Mr. H.W. Day, for the Corporation, said they very much regretted having to take these proceedings as the defendant was a disabled soldier. About 10.20 p.m. a car, of which complainant was conductor, was passing through the Market-place, and there was a crowd of between 30 and 40 people wanting to get on. Defendant was there, and was one who had been granted the privilege of free travelling. He was assisted on to the car, and when on the rear platform abused the conductor. Afterwards he was requested to go inside, and lady gave up her seat to him.

When the conductor came round for the fares, defendant made an attempt to hit him with his crutch. In consequence defendant had to be put off. He waited till the return of the car, and again interfered with the conductor. It was this continual reiteration of assault that had brought about the proceedings, and it was necessary to put a stop to it.
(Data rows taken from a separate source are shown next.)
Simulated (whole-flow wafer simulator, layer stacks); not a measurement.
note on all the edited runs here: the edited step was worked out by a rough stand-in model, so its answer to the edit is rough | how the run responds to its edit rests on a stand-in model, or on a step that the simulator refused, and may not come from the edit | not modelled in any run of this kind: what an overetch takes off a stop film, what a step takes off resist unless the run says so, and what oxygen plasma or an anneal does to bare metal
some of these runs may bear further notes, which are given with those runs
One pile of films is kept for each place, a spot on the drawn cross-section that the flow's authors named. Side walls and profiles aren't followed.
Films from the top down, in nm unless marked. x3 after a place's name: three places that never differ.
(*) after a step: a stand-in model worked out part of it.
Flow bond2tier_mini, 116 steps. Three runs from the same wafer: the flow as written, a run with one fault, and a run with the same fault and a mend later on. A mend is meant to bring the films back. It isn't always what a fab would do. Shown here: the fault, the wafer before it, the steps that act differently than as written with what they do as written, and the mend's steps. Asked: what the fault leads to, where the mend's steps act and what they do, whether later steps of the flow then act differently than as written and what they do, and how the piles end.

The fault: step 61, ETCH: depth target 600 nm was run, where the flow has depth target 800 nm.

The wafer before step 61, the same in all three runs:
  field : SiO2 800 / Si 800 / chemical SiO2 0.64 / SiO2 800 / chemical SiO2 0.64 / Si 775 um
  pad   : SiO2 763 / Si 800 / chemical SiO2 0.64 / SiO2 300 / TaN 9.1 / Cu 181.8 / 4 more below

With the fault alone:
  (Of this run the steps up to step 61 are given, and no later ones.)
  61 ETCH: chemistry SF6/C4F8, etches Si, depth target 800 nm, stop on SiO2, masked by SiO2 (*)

The conductor said he retaliated the second time defendant struck him. When Pykett attempted to hit him with the crutch inside the car, he struck a lady and afterwards used objectionable language.

Pykett pleaded provocation, and denied using objectionable language.

In reply to the Chairman (Mr. F. Acton) he said before the war he was a professional football, having played for Notts County, Liverpool, and other clubs. He was now making a living as a professional swimmer and diver.

In imposing a fine of 30s., the Chairman said everybody who had any feeling in them at all sympathised very deeply with men like defendant, who had been wounded in the service of the State. Personally, he had witnessed great consideration, very properly shown, by the tramway officials for men like him. That was all the more reason why those who had suffered should be mindful of the attention that they received.